Last week £88m was spent in the department store, a 12 per cent jump from the same time last year.

New gadgets are selling well, such as Kindle Readers, iPads, iPods and SLR digital cameras. Consumers may be stocking up before VAT is pushed up to 20 per cent in the new year.

UK retail sales have recently picked up, increasing by half a per cent between September and October. Last month’s figures were slightly lower than at the same point last year, but John Lewis’ announcement offers hope for a greater jump in high street sales this month.

Sales through the John Lewis website are up 42 per cent from last year, reflecting huge increases in internet purchases across the sector.

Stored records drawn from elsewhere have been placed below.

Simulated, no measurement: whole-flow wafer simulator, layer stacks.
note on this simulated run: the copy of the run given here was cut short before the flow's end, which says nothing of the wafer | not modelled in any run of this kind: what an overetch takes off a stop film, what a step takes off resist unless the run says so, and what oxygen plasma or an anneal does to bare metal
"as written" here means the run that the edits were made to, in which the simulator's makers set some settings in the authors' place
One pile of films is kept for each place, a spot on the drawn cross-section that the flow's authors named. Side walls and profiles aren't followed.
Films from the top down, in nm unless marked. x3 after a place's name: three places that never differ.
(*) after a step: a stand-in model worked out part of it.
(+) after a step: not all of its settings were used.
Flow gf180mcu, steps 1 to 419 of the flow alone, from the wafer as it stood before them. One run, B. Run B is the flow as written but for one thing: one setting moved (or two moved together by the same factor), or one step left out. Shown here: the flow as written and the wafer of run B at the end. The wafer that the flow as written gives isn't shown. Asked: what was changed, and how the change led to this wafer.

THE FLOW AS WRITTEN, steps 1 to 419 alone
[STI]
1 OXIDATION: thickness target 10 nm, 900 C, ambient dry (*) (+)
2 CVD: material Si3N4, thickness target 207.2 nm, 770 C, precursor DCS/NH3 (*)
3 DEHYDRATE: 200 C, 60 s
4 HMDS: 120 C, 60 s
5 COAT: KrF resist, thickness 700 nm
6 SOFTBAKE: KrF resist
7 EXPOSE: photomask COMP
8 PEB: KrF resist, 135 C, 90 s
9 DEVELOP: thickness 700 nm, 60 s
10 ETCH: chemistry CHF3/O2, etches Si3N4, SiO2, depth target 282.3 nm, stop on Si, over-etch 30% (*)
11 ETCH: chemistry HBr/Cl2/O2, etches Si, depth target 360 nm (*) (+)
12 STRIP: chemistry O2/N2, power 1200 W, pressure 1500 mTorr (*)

However, Director of Operational Development Lesley Ballantyne, insists that the group’s “bricks and clicks” policy is seeing improved sales in-store, as well as online.

Warm clothing and household items are also flying off the shelves, said Ballatyne, as shoppers battle the cold weather and prepare their homes for the holiday period.

The figures were described as “largely encouraging” by Howard Archer of IHS?Global Insight. However, he warned that while John Lewis has traditionally been seen as a bellwether for the industry, “it has recently been outperforming the retail sector as a whole.”

The news came as a household finance survey revealed that people are getting in more debt to pay for their spending.

The Markit Household Finance Index, based on data from Ipsos MORI, said that a rise in household spending “came at the expense of a survey record rise in debt and a steep fall in savings.”

As incomes fall, 29 per cent of respondents indicated a worsening of their finances (compared to seven per cent saying theirs had improved). Recognising the pinch on consumers, Tim Moore, an economist at Markit, said that “…falling incomes mean that higher spending is resulting in more debt and lower savings.”